10.3 Probability Distribution Functions: Bell-Shaped
Probability Concepts
There are several ways that a probability can be assigned or calculated for an event. One method is to have knowledge about the conditions of the event and all possible outcomes and thus be able to calculate the probability. For example, rolling a single die will have one of six possible outcomes—values 1 through 6. If the die is balanced normally, then we know that each side has an equal chance of occurring, so the probability of throwing any number, such as 4, is equal to 1/6 or 16.6667 percent. Likewise, throwing two dice, we can calculate the probability of each die and the number of ways each number (from 2 to 12) can show up. From that we can calculate the probability of rolling a number as the number of combinations to get that number divided by the total combinations. For example, the probability of rolling a 12 is 1/36 = 2.78%.
Another approach is to by running many trials and counting the frequency of the results. This might be called the Relative Frequency method. So, in our example, suppose the dice are not balanced but are weighted. Then the probabilities would not be equal. One way to determine how these unbalanced dice will land is to run many trials, say 1,000 or 10,000, and see which numbers occur at what frequency. Then we can calculate probabilities of each value based on the frequency.

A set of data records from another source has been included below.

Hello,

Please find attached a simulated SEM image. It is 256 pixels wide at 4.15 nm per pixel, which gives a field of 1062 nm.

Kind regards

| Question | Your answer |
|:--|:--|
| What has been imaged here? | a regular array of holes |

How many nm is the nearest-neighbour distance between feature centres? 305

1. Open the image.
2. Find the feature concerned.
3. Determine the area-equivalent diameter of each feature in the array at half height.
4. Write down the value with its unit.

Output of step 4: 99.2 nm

A final approach might be based on expert opinion. Many times, people who have extensive knowledge about a subject will predict a future outcome with a certain likelihood or probability. For example, some experts in the economy will predict that there is an 80% chance that the economy will grow by 3% in the coming year. This approach is much more subjective and prone to mistaken forecasts.
Population and Samples
Before we look at specific probability distributions, let’s first note the difference between a population and a sample. A population consists of all items of a particular group or category. For example, the population of “adults who are registered to vote” consists of everyone who is of voting age and has registered. Another population might be all the students at a university. This population of students will have some properties that will have a mean and a standard deviation. Some of these interesting properties might be their grade point average, their annual income, or the number of hours they study each week. Some of these properties of the entire population can be calculated. Since we have the data for every student’s GPA, we can calculate the mean and standard deviation of the population.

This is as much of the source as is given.